So yeah, the hot "native" girl (she has a name, but it escapes me) just happened to be carrying a dove. Which she released to make the guards think that the noisy bush was kosher. Just one of the many perks of being shipwrecked on/kidnapped to Plot Device Island!
In the guards defense, they are more concerned with "natives" trying to get out, than they are small bands of plucky adventurers trying to get in.
What sort of organization just leaves their armory open and unguarded? or, if it wasn't the armory our Plucky Band of Adventurers stumbled into completely by chance, then what sort of secret army leaves smoke bombs in their warehouse?
Rhetorical questions? They never go out of style!

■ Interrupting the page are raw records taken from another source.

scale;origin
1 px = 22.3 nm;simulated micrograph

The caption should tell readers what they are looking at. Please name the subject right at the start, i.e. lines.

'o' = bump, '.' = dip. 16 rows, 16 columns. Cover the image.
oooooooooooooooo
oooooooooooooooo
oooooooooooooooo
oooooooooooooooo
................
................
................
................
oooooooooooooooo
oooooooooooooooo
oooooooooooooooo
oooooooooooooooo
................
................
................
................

Now we have a scene where the clueless leadership demands something be done despite warning cries of those being made to do it. Why must management always be so out of touch with the actual day-to-day?
Science in the Sixties was very colorful. Pipes in primary colors. Flashing lights all over the place. Oh, and a nuclear power plant! Used to make nuclear bombs!
Remember what I said about Japan and the dawning Nuclear Age? The Godzilla movies, from the first one on, are all strongly anti-nuke.
A near capture! A daring escape! A really ridiculous attempt to hide followed closely by another daring escape!...via ankle getting caught in a weather balloon? Just another perk of vacationing on Plot-Device Island!
Ooh..pretty sunset...again.
Narcoleptic Godzilla's still taking a dirt nap.
An interesting note about Godzilla - he not only represents Japan's nightmares of Hiroshima and Nagasaki, of the Atomic Past, and the Nuclear Future, but he also represent the U.S.. This is why Godzilla In the movies is constantly changing roles between being the savior, and being the destroyer, of Japan. Furthermore, despite the general anti-nuke stance of the Godzilla movies, it is always the nuclear-powered kaiju that saves Japan.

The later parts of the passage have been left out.